Open lmcinnes opened 2 years ago
Sorry for the late response. Since NGT python bindings (ngtpy) support Jaccard, I think that you only have to update the ann-benchmarks ngt file. If the data format ann-benchmarks required is different from that of ngtpy, please let me know. I will help you.
Thanks for the reply. My concern was with the input data format for the Jaccard benchmark in ann-benchmarks. It is a (74962 x 27983) sparse matrix. This can be formatted as a boolean numpy array of shape (74962, 27983) which I believe can be fed to NGT's ngtpy jaccard. Given the very high dimensionality this will be slower than it could be. I will try this none the less and get back to you with preliminary results.
It seemed that the SparseJaccard comparator can act directly on the lists of indices of non-zero elements per row -- essentially directly on the sparse data format -- which will be much faster (other algorithms that support the Jaccard benchmark dataset in ann-benchmarks essentially do this). If possible I would prefer to be able to use this approach, as it would give a much fairer comparison in ann-benchmarks.
Although I surely implemented Jaccard into NGT, I had almost forgotten that. There are two types of Jaccard for dense and sparse on NGT. However, as you mentioned, it seems that sparse Jaccard is not available on ngtpy. I will try to implement sparse jaccard into ngtpy if it is easy.
Thanks. My initial efforts with the dense matrix are mostly just timing out on the runs, so I fear it is too expensive. Hopefully the sparse jaccard version is not too challenging to make available in ngtpy. It would certainly be useful for many people, but it is definitely a less used feature, so if it is too difficult to implement, please don't invest time in it. Thanks again for all your work.

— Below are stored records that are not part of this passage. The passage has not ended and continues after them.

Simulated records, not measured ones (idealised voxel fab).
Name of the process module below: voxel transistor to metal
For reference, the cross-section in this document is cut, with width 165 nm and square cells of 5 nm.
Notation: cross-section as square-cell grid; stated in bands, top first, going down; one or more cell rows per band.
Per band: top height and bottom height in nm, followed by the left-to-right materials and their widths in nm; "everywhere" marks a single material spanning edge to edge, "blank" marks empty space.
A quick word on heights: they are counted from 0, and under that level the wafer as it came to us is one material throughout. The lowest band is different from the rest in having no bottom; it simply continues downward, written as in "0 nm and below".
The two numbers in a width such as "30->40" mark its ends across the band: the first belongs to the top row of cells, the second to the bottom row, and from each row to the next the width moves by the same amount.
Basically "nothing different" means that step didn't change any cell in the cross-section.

I have been endeavoring to get more ANN libraries working with sparse Jaccard data in ann-benchmarks. There are surprisingly few libraries that support this. I was pleased to see that NGT does have support for sparse Jaccard, however (as far as I can tell) this is only accessible via the C++ API, and not via python (which ann-benchmarks would require).
Is it possible to add sparse Jaccard support to the python interface? If it is not too challenging I could attempt to provide a PR myself, but that would likely take some time, as I have little familiarity with the code.